Phone Bills (~£300-600 per year saving)
Once again, dependent on your wants and needs this could either be completely painless or fairly painful. Is your phone contract coming up for renewal? Consider holding out and not renewing, keeping the phone you already have and simply switch to a super cheap SIM only plan. This could easily save you £40+ per month dependent on the previous contract you were on. Cheap SIM only deals with bags and bags of data you can get for less than £10 per month! Most handsets will last longer than the 2 year standard contract length, and it breaks you out of the merry go round of upgrading your phone every 2 years, especially now that the technology is so good it isn’t going to become obsolete in 2 years’ time.
Now, do a re-check of your Personal Profit by rebudgeting
Now that you’ve made those cuts, copy your “average monthly” column to a separate column on the right. You can label this your “budget”.
Now that you’ve made those cuts, lower the relevant categories based on the cuts above i.e if you reduced your phone bill from £50 per month to £10 per month, change the relevant category.
Now, is your Personal Profit positive? Good work, you’re back in business. You can now continue reading to make some more painful cuts that will supercharge your finances and allow you to save even more towards your goal.
Or, if your Personal Profit is still negative, we need to get a bit more brutal. Next up are the painful cuts.

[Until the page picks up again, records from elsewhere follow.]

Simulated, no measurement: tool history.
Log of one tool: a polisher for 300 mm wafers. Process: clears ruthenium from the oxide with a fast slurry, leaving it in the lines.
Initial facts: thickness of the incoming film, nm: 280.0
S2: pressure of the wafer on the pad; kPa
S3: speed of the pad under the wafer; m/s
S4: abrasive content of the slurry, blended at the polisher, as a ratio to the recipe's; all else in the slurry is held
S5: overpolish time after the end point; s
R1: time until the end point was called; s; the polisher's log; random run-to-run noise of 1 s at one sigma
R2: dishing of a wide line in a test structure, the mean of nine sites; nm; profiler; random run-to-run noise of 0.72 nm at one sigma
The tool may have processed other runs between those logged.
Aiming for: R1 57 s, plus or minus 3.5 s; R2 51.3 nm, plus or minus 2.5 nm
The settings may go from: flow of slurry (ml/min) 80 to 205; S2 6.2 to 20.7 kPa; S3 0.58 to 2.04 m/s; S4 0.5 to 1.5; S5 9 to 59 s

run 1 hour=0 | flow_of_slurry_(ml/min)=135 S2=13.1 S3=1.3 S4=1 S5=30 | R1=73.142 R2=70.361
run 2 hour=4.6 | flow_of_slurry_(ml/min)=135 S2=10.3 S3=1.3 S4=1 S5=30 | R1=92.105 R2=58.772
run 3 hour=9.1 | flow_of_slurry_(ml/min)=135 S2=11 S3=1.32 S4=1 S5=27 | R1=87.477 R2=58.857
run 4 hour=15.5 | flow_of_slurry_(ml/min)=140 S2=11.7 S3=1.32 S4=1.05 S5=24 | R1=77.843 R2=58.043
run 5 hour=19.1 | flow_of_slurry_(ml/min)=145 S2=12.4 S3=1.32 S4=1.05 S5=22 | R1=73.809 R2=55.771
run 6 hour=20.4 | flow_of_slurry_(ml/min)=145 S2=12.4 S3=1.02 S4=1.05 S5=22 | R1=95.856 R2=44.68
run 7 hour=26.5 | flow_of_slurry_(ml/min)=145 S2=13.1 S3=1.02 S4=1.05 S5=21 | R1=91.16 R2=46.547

These are the areas that cover discretionary spending that we discussed earlier. This will mean cutting back on the fun parts of life, and why I include these under the “painful cuts” section. If you find that you are spending too much money eating out for dinner, drinking with friends, buying new shoes or going on holiday too often, these are the next targets in your quest for an improved financial situation.
You will know best what areas you need to cut back on, but there are loads of ways that you can replace an expensive pastime with cheaper alternatives.
For example, instead of going out to a restaurant for dinner, organise a dinner party round robin each week like Come Dine With Me (albeit hopefully minus the passive aggression and dodgy entertainment).
These are areas where I’m not going to run a load of suggestions past you, as you will know best the areas you need to cut back on. There are countless articles online dispelling the best frugality “tips” and “hacks”, so I won’t repeat them here.
There are areas that can really move the needle but are very painful (potentially). The large, repeating transactions. These are normally the ones that people are hesitant to change, as there tends to be inertia there and fairly big lifestyle changes.
Do you lease a car or have a loan to pay off on a car? Not much you can really do about it at the moment as you’re likely signed into a contract with hefty exit clauses. However, start to manage your expectations around the renewal just like you did with your phone contract. Do you really need a new car every 2-3 years? Monthly car payments can easily be £100’s, and you’re normally better off buying a car that you then own, and letting it run for as long as you reasonably can.
If you end up commuting to work really far away, this is an absolute money drain (unless they reimburse you for the travel expenses).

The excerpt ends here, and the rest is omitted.